2016? Complicated. Family illness begat a death in the family and more travel. I got laid off in July, but I got a very enriching temporary gig from August through the election and beyond. The election campaign culminated in the most frightening presidential result in our lifetimes to date. Dawn realistically feared a Trump win early on, while my liberal optimism allowed me to be in less exhausting denial until Election Day. But we took two cruises that were mostly great (along the California coast, and to Hawaii). And at the end of the year we had a fun visit from family about which we had no ambivalence, refreshingly. Also, Dawn got new responsibilities at work that she sought (and the flies in her office were eradicated).
2017? Beyond the rightfully dreaded ascendance of Trump, I don’t know what it will bring. Personally, my part-time gig with The Next Generation in Oakland will end and result in a couple more nice portfolio pieces. I’ll find a new full-time occupation unless something goes dreadfully wrong. Our cats like me being home more often, for sure, though I have taken to working at the library to maximize my productivity.
The changing of the calendar provokes contemplation of the future but also the past. It is the marking of time that makes the passage of time most obvious. The more years we have, the better we have to be at subtraction.
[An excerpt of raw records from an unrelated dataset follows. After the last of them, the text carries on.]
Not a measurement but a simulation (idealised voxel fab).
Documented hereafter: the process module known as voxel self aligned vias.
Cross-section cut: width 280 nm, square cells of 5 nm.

There is a particular horror-inducing vision of the uncertainty of the future, and maybe more specifically death, that has been resident in my mind as long as I can remember. I will describe it to you now, though you might find it disturbing. It is merely an all-encompassing expanse of nothingness, devoid of all light, sound, and contact with others, in which I, being fully aware and conscious but not necessarily corporeal, am receding farther and farther away from everything else, everyone and everything I have ever known and loved.
I don’t think that’s an actual future I will experience. I hope not. I’ve generally always been able to repress that image and focus on reality and the present and doing my best. But life is finite and I have no clue what comes after it. Strangely enough, this very moment is finite, and what comes after it is quite frequently the next moment. I don’t really know everything about the moment I am currently in, much like any given moment in the past, or in the future. So it doesn’t really pay to be afraid of any of it, because I’m only going to know what I’m going to know, experience what I’m going to experience, control what I can control, which ain’t much and probably is less than I think.
This blog entry seems to be about overcoming fears: of the future and of the past, of failure and of success, of life and of death. Fears I have successfully conquered were my fear of falling in love with someone who would love me back, and relatedly my fear of being truly emotionally vulnerable (that is, admitting my human foibles to myself and others). I did this in part by working to understand (and/or convince myself) that it would be worth it. But I also did it by just jumping in and trying, and after surprisingly few hilarious and confusing failures, I found someone who was so right for me. So I guess those could inform how I approach my new life, the one that starts right this moment, the one that I have had all along, the one that I will have as long as it will have me.